During times of prosperity, corruption can be at its highest. The Gilded Age was marked by the Crédit Mobilier scandal, robber barons, and the spoils system of party politics. The roaring twenties saw the Teapot Dome scandal, legalized insider trading, and over-speculation that led to the stock market crash of 1929. Yet, I bet that if you asked most Americans during that time of corruption whether they approved of the politics, they might have complained but still have supported the politicians in charge. Most are happy with the status quo when everybody is profiting; however, when times are tough, voters take a second look. When they get involved, what follows is reflection, regulation, and reform.
Adding a little order, building a fence or two, keeps the wolves out and allows the cows to keep grazing. Sometimes the system expands; sometimes it contracts. The opportunity shifts from those who have corrupted the system to a new group of people—people who are tired of the status quo and ready to invest in new ideas. As investment spreads, the market expands to meet demand, and prosperity follows.
Politicians, capitalists, and laborers are all to blame when the system stagnates. Instead of pointing fingers, we should look forward. Each age of capitalism involves stagnation, but the beauty of capitalism in a free government is that it allows for a reset—a fresh start in a future that is unlimited and always worth betting on.

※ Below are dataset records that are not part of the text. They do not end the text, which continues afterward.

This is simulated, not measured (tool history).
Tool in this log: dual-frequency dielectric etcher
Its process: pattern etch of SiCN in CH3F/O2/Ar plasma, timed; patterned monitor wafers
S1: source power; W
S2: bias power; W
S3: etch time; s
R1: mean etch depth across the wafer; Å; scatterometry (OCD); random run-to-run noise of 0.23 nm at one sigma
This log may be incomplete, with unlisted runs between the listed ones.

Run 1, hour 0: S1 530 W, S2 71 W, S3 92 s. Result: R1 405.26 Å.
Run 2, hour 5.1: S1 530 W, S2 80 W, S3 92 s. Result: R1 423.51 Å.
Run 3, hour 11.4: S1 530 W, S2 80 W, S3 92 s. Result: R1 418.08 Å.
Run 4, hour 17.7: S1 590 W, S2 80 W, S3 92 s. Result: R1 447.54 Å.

In American history, Levy explains, the capitalist system has adapted in response to the people who run it. During the Age of Commerce (1660–1860), risk was managed through a system of trade networks with merchants built on reputation through contracts, emphasizing market expansion and commercial exchange. From 1860 to 1932, the Age of Capital gave rise to capital accumulation, corporate organization, and a cycle of boom and bust. The boom-and-bust cycles brought about the Age of Control from 1932 to 1980, which managed risk through state and corporate bureaucracies. This period saw the rise of insurance, regulation, and Keynesian economics. Employment was stable, the welfare state was built, and stability replaced volatility. The Age of Control was followed by the Age of Chaos (1980–present). Deregulation pushed risk back onto individuals, leading to financialization and creating asset bubbles and market volatility. Meanwhile, globalized capital weakened labor institutions.
At the end of each period, capital invested more in itself than in the broader population, thereby concentrating economic and political power. The system of slave labor of the Age of Commerce failed to integrate the larger population. The Age of Capital led to a small group of capitalists gaming the system until confidence crashed in 1929. The Age of Control ushered in a crisis of capital, in which excessive control strangled innovation and investment. This led to stagflation, rising labor costs, and declining industrial productivity. French economist Thomas Piketty explains that this kind of stagnation occurs when capital returns exceed wages, and wealth is pulled out of the economy rather than reinvested in productivity. The circulation of wealth dries up, confidence weakens, and the market stagnates.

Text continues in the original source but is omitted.